The UK has imposed sanctions on Ugandan politicians charged with corruption.

UK imposes sanctions on Ugandan politicians including the Speaker of Parliament following corruption charges for stealing from the poorest communities in Uganda.
This is the first time the UK has used the Global Anti-Corruption Sanctions regime on individuals involved in corruption in Uganda.
New sanctions are part of the UK’s continued effort to crack down on serious corruption around the world.
Deputy Foreign Secretary, Andrew Mitchell, has announced sanctions on high profile Ugandan politicians charged with corruption, and the Speaker of the Parliament of Uganda, today (30 April).

It is the first time the UK government has used the Global Anti-Corruption Sanctions regime on individuals involved in corruption in Uganda.

The three individuals, two of whom were previously ministers responsible for Uganda’s poorest region, Karamoja, and have been charged with corruption at Uganda’s Anti-Corruption Court, will be subject to travel bans and asset freezes.

The two former ministers sanctioned – Mary Goretti Kitutu and Agnes Nandutu – stole thousands of iron sheets used for roofing and infrastructure from a Ugandan government-funded project aimed at housing some of the most vulnerable communities in the region, providing them to prominent politicians and their families instead.

The Speaker of the Parliament, Anita Annet Among, benefited from the proceeds.

Over 60% of people in Karamoja live in poverty and many suffer from the devastating impacts of drought and insecurity.

Deputy Foreign Secretary, Andrew Mitchell, said:

The actions of these individuals, in taking aid from those who need it most, and keeping the proceeds, is corruption at its worst and has no place in society. The Ugandan courts are rightly taking action to crack down on those politicians who seek to line their own pockets at their constituents’ expense.

Today the UK is sending a clear message to those who think benefiting at the expense of others is acceptable. Corruption has consequences and you will be held responsible.

The three individuals sanctioned:

Anita Annet Among, who has been the Speaker of the Parliament of Uganda since 2022.
Mary Goretti Kitutu, who was the Minister for Karamoja Affairs between 2021 and 2024.
Agnes Nandutu, who was the State Minister for Karamoja Affairs between 2021 and 2024.
These measures follow previous UK sanctions under the Global Anti-Corruption sanctions regime, which has targeted individuals involved in serious corruption cases across the world, including Bulgaria, Lebanon, Moldova, Russia, South Africa, South Sudan, and Venezuela.

Since its introduction in April 2021, the UK has introduced sanctions on 42 individuals and entities under this regime globally to combat corruption across the world.

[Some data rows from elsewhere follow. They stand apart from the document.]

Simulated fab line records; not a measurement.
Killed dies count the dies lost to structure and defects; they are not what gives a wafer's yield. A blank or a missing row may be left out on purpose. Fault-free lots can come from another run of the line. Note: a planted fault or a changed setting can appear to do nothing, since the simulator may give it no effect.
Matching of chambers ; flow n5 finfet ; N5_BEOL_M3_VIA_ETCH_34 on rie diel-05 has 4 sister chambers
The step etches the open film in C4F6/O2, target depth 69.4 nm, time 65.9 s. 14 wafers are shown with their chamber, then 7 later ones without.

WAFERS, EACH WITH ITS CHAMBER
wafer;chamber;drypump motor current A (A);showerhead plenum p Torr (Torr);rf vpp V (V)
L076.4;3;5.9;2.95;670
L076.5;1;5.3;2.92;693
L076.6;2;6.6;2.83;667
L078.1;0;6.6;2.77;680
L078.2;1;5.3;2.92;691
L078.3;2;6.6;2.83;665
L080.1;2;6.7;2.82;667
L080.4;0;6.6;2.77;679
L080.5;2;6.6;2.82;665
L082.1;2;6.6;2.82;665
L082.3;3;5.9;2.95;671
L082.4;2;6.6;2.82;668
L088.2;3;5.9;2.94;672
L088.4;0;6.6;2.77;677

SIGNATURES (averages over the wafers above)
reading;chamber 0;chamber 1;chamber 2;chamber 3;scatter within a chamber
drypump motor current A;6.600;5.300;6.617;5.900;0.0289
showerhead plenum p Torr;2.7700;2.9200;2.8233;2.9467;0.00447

An asset freeze prevents any UK citizen, or any business in the UK, from dealing with any funds or economic resources which are owned, held or controlled by the designated person and which are held in the UK. It will also prevent funds or economic resources being provided to or for the benefit of the designated person or entity

A travel ban means that the designated person is an excluded person under section 8B of the Immigration Act 1971, and must be refused leave to enter or to remain in the United Kingdom (any leave given to a person who is an excluded person is invalid).

Under the UK’s Global Anti-Corruption sanctions regulations 2021, individuals and entities anywhere in the world can be sanctioned for their involvement in bribery or misappropriation of property involving a foreign public official.

This could include those who facilitate, profit from or try to cover up serious corruption, as well as making efforts to prevent authorities from carrying out justice for these actions.

UK Aid was not involved in the Ugandan Government project.